I have been pouring over used copies of Spanish grammar textbooks in my spare time these last two years, attempting to learn the entire language to a level of fluency so that I, Rosalie L.H. Caggiano, could read fiction from Mexico in its mother tongue…. I gave up on this absurd side-quest about two months ago. Fluency is as fluid as it sounds, and my efforts were only building a robotic structure of creaky, windy knowledge within me that did not aid in understanding such a rich organic form as a novel in the Spanish language. It had been too long since I had first discovered Infrarealism and since my friend told me that I need to read The Savage Detectives. It was meant to be a side-project, as the novel was published in 1998, out of the span of my central research question for this scientific investigation into modern books that speak to the artistic underground of the last twenty years. Ultimately, I yielded to the longing, the curiosity. I abandoned the rigid structure that I had created myself only for fun and evolution, anyways.

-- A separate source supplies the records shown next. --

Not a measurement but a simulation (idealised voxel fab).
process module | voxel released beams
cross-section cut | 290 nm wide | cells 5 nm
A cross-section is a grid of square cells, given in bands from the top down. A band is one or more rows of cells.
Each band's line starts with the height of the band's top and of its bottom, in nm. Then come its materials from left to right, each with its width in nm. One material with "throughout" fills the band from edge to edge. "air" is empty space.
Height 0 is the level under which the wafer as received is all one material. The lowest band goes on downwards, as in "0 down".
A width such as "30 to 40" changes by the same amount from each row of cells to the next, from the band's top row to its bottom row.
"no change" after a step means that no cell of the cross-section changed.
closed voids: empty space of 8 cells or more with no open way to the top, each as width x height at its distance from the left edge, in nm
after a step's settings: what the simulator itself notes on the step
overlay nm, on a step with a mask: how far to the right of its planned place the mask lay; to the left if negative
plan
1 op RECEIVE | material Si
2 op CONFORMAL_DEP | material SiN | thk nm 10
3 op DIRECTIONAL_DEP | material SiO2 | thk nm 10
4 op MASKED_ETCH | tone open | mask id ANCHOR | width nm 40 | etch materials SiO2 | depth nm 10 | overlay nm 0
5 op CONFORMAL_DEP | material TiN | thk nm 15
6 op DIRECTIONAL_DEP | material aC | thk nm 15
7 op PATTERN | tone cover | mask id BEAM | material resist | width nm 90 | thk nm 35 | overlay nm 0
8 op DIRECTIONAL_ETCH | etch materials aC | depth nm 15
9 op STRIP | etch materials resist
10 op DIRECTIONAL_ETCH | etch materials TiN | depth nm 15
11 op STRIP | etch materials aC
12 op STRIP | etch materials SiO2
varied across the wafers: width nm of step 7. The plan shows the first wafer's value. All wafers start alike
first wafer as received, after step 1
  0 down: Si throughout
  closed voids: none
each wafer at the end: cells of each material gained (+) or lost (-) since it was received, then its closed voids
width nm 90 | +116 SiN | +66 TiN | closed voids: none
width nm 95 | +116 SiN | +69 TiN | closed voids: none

I will be honest, this column has been degrading for a long time. I do not think that is wrong, I think it is amusing. It is clear in my day to day. I began as a partial-earth-creature and I am still quite strange but I am essentially fully formed and passing as human. I have friends, I have urges, I write, I read, I play. I am developing disorders and passions and allergies and all sorts of human traits. With all of these new characteristics, I feel confident in saying that disorder is relieving. Disorder is the natural outcome of an artist attempting to follow western scientific methods, it is fracaso. I learned some things in my Spanish studies, such as the fact that the word for failure sounds much better in Spanish. My project has become a fracaso. A case of friendly chaos.
In the process of reading The Savage Detectives by Roberto Bolaño, I missed many deadlines. Then I quit my job (I had picked up a job, having become more human and more hungry and with higher dopamine needs) and bought a plane ticket to Mexico. Not to continue the column, but rather to end the column with integrity in a slightly less expensive setting, to learn Spanish the human way, and primarily porque México me llama mi atención. Because she was calling me.
In the process of leaving the United States of… a friend slipped a book into my pack with tears in their eyes and a heartfelt letter explaining why The Actual Star by Monica Byrne was meant for me to read, and currently. All of this I explain to you because I want you to see why it is that the artist will never succeed with pure dry scientific methods. They will never want to, because the chaos of full-blooded reality is so much more fruitful.
So, many months and two lengthy books later, here we have arrived with the final two novels that will be a part of this book response column, before analytical conclusions are made, as entropy chews around the edges. A calm reflection and integration of knowledge obtained before the storm arrives that will blow this project permanently out of my heart and mind and onwards to new, unknown locales.
I am still unsure if there is a community of writers like I was searching for: close knit, getting hyped off of each other’s creativity, moving around, living outside of society, creating shared values and systems, falling in love, doing drugs, reading, watching films, learning languages, finding a way to live simply while prioritizing writing -- building something together.
The closest that I found was Bolaño and the movement of Infrarealism that is chronicled in The Savage Detectives, published in 1998, with the movement beginning around 1976 when they began sabotaging readings of famous poets, and ending around 1998 when one of the key members Papasquairo passed away. Real life observations have got me thinking that it is more likely to find such a movement in Latin America than in the United States or Canada, not only based on this book column, but also on cultural differences and apparent differences in how one attempts to “make it as an artist”. In the USO there is a hyper-fixation on the artist as a brand, as an influencer; which in turn flattens the artist before they are able to create genuinely. This conception of the artist either flattens them by exhausting them into a state of burnout because it is emotionally disturbing to advertise, kills them by boosting their ego and giving them access to money and drugs, or flattens them creatively by imposing excessive schooling and ideas of what art should look like and what sells instead of what is.
Since flying to Guadalajara, I have observed some inner workings of the visual art community, and it seemed to be rather similar to picking up odd jobs and contracting in the United States. The artist works in their studio, which is probably also where they live. The artist participates in art shows, hosts open studios. From there they make connections, sales, and are invited in on projects. Everyone knows each other and hangs out, creates together, collaborates together, puts on events together. I can imagine a similar community of writers buried somewhere nearby, with art that is not as visually flashy, not as easy to sell, and yet perhaps they are finding a creative way to make it happen.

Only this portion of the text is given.